Using the class is very easy. Include the class file, initialize the class and then invoke get($url), where $url is the IMDB URL for movie.

include 'path/to/class/class.imdb.php';
$imdbObj   = new Imdb();

// movieInfo contains the details of Movies in associative array format
$movieInfo = $imdbObj->get('http://www.imdb.com/title/tt0167260/');

// OR simply enter the movie name :)
$movieInfo = $imdbObj->get('The Matrix');

Here's a vardump of movieInfo:

  1. (
  2. [title:] => The Lord of the Rings: The Return of the King (2003)
  3. [image:] => http://ia.media-imdb.com/images/M/MV5BMjE4MjA1NTAyMV5BMl5BanBnXkFtZTcwNzM1NDQyMQ@@._V1._SX94_SY140_.jpg
  4. [url:] => http://www.imdb.com/title/tt0167260/
  5. [Plot:] => The former Fellowship of the Ring prepare for the final battle for Middle Earth, while Frodo & Sam approach Mount Doom to destroy the One Ring.|
  6. [Director:] => Peter Jackson
  7. [Release Date:] => 17 December 2003 (USA)
  8. [Runtime:] => 201 min | 251 min (extended edition)
  9. )

That's it, simple enough!. By Default, title, image, url, Plot, Director, Release Date and Runtime is returned. All Keys of the associative array as suffixed with ':' (colon), I leave it upto developers to either strip it out, or just display it.

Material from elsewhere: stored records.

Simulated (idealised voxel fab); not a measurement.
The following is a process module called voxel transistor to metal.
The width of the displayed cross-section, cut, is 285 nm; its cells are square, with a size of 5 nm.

Usage (Customization and Advanced Usage):

By default, the class fetches the title, image, url, Plot, Director, Release Date and Runtime which is fine for most everyday work, but a developer may want to access additional information like Awards, Aspect Ratio, Writers, etc for a movie from IMDB. This class allows developers to do that easily, just by calling the function get. Also, I have developed the class by using Method Chaining Technique (thanks to jQuery for teaching me that), so, you can chain Methods easily.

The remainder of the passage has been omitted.